Feb 6, 2019
Can a one-day conference at a university breathe life into a cause that lately appears to have stalled: involving the Catholic laity in ending the crisis of authority and trust afflicting the Church in the wake of the sex abuse scandal? If not, here's hoping that at least it points a way out of the present impasse.
The February 6 session on this topic at the Catholic University of America brings together Cardinal Daniel DiNardo of Galveston-Houston, president of the U.S. bishops' conference, university president John Garvey, theologian Christopher Ruddy, and others. I wish them well. Although there's already been plenty of talk about involving the laity in addressing the crisis, steps toward actually doing that have lagged so far.
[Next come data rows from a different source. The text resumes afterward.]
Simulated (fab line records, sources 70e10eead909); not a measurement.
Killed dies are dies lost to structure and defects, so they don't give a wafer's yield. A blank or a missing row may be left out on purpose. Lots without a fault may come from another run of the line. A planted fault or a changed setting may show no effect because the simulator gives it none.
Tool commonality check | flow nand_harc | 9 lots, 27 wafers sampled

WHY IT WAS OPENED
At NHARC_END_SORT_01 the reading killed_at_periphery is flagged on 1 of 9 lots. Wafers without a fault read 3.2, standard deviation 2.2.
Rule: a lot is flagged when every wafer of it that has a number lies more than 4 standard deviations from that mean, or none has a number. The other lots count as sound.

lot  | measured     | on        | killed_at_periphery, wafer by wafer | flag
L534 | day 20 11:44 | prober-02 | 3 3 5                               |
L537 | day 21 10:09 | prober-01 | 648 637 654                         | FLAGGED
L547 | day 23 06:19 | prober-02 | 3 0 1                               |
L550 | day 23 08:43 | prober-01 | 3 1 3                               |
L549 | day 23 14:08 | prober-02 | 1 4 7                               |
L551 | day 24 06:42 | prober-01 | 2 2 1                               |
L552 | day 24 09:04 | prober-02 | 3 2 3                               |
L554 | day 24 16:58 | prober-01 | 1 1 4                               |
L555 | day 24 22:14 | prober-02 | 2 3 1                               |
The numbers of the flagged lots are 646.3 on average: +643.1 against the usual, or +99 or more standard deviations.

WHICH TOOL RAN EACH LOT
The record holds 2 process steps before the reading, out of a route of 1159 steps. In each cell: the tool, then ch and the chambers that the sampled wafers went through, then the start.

Example: last November, as the American bishops meeting in Baltimore were preparing to tackle a proposal for a lay commission to handle complaints about bishops, the vote was sidetracked by order of the Pope. Rome's explanation was that it was better to wait for results of a late February meeting of bishops whom Francis has summoned to meet and discuss the abuse scandal. And then – who can say? Meanwhile the idea of involving the laity in holding erring bishops accountable is on hold.
This pattern of talk without action is hardly new. On the contrary, the question of the laity and their place in the Church has for a long time existed in a larger ecclesial context involving issues of authority and the distribution of responsibility. These matters, already pressing, are destined to become still more urgent as the shortage of priests gets worse.